Donald Trump just can't stop lavishing praise on Vladimir Putin, and there are two things he never fails to mention whenever the subject of the Russian president comes up. The first is that he has almost no choice but to exalt Putin, because he thinks Putin called him brilliant. "If he says great things about me, I'm going to say great things about him," Trump says, though he doesn't explain why that's so important (not to mention the fact that the word Putin used to describe Trump translates not as "brilliant" but as "colorful"). The second thing Trump always says about Putin is that he's a "strong leader," and much stronger than President Obama.
It's this quality of strength that has Republicans rushing to back Trump up on this score and express their own admiration for Putin. "I think it's inarguable that Vladimir Putin has been a stronger leader in his country than Barack Obama has been in this country," says Trump's running mate Mike Pence. "And that's going to change the day that Donald Trump becomes president." To paraphrase something Trump likes to say about winning, when he's elected president there'll be so much strength you'll get tired of all the strength.
Vladimir Putin is, undoubtedly, strong. But so was Stalin, and Attila the Hun, and Pol Pot, and ... I'll stop there. So why is it that we consider strength, apart from any context or specifics, something that is so necessary and admirable in a leader?
We've associated strength with leadership since before we were even human. The gorilla best able to beat the stuffing out of his rivals gets to be alpha male for as long as he's the strongest, and even in 2016 we haven't fully left the association of physical power and leadership behind, even if we aren't choosing our presidents in a powerlifting contest. There's a reason that George W. Bush cleared brush on his "ranch" while Ronald Reagan chopped wood, all for the benefit of photographers-they wanted the public to see them as manly and vigorous, no matter how tenuous the connection between physical strength and presidential success might be.
Like Putin, they knew the value of a good photo op. But it wasn't Putin's hairless, doughy chest that won him Donald Trump's heart. It was his iron fist-crushing the press, having his political opponents arrested or murdered, and extending his rule indefinitely, all in a country that claims to be a democracy. That's the strength Trump admires, the willingness to achieve your own ends no matter how much harm you might do to others.

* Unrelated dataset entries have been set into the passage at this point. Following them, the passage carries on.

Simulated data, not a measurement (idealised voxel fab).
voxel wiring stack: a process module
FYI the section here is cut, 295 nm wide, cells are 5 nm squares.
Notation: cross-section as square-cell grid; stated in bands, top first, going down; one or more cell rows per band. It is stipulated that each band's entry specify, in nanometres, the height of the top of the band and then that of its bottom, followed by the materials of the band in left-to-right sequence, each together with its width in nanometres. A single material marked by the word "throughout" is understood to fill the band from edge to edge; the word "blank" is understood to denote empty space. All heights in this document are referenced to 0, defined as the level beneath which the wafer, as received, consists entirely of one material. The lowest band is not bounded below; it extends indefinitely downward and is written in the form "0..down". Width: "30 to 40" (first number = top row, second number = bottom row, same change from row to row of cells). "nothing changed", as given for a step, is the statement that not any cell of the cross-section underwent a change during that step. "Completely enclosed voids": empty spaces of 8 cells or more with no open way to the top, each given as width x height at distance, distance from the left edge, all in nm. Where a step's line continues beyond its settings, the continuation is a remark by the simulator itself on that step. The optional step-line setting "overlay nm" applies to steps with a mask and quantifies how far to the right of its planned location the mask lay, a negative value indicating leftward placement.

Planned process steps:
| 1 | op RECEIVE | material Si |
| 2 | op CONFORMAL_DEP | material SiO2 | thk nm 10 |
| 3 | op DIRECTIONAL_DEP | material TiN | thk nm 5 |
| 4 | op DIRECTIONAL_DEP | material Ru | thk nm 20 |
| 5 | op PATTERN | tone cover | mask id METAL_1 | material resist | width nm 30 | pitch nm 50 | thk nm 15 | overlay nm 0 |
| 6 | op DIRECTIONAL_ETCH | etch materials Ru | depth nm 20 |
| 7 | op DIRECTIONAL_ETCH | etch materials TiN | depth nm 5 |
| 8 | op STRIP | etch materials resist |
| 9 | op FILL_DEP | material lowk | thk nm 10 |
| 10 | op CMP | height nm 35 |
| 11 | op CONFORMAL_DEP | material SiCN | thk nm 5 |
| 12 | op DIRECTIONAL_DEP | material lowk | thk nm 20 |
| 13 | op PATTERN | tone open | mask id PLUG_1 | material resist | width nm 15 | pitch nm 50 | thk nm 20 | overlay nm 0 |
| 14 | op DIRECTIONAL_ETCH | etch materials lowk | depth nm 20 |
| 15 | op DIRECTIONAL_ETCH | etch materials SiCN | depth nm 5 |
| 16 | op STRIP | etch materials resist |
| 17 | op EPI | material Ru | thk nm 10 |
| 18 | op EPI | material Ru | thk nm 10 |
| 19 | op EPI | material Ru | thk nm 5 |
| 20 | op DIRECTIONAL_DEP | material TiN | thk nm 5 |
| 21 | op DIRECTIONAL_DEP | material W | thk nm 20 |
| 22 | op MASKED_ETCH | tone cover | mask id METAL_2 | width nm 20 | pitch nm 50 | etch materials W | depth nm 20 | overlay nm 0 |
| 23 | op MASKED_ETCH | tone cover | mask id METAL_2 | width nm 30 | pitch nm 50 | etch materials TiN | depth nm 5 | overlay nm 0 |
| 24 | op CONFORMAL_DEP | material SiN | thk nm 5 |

Even if most Americans might disagree on Vladimir Putin's virtue (though now that Putin is on Team Trump and vice-versa, Republicans are coming around on him), we've long believed that strength is an unalloyed good. Pollsters have asked for decades whether voters consider candidates to be strong leaders, and their answers correlate highly with their choice for president.
There's no value in weakness per se, but strength can come in many forms that might be beneficial to a president. We'd want a president to be morally strong, willing to do the right thing even when there might be a cost to themselves. We'd want them to have the intellectual and emotional strength to reason clearly in the midst of crises, which every president will face. We'd want them to cultivate our own national resilience, to have the strength to demonstrate leadership at trying times. And we'd want them not to let fear cloud their reaction to foreign threats or domestic problems.
But we all know that when someone like Donald Trump talks about strength, that's not what he means. Which makes him right at home in his party: In certain conservative circles, strength often means things like an eagerness to send other people's children to war and the willingness to order other people to commit acts of brutality. This is why they consider a president like Barack Obama, who is suspicious of military adventures and eager to find diplomatic solutions to international problems, to be hopelessly weak (though they simultaneously consider him a tyrant; figure that one out).
For instance, this rancid op-ed from Dick and Liz Cheney says that "Defeating our enemies has been made significantly more difficult by the policies of Barack Obama. No American president has done more to weaken the U.S., hobble our defenses or aid our adversaries." Cheney the elder, architect of the single most catastrophic foreign policy decision in American history, is particularly incensed by the fact that Obama ended the Bush administration's torture program. In addition to demanding that the next president begin torturing prisoners again, they want to junk the Iran nuclear agreement, then "make clear that all options are on the table where Iran's nuclear program is concerned." In other words, the way to achieve peace and security is to allow Iran to go ahead and resume its pursuit of nuclear weapons, then use that as the justification for some future invasion or other large-scale military action. If nothing else, they'll know we're strong.
Donald Trump may claim (falsely) that he opposed the Iraq War from the beginning, and periodically express skepticism about overseas adventures. But that won't bother most Republicans, because no candidate has ever fetishized the conservative brand of strength more than he does. Whether he's assuring a debate audience that his hands are normally sized, saying that we have to torture prisoners because ISIS "probably think[s] we're weak," telling his bloodthirsty crowds that the way to deal with protesters is to "knock the crap out of 'em," or suggesting that we murder the families of suspected terrorists, Trump is offering exactly the brand of strength Republicans love. It's what you get when you bake together a tribalistic morality with a crippling insecurity. And like so much of what Trump has said and done, it takes what Republicans ordinarily clothe in subtext and euphemism, then slaps it right on the table for everyone to see.
It's something to behold, no question about that. But strong? Hardly.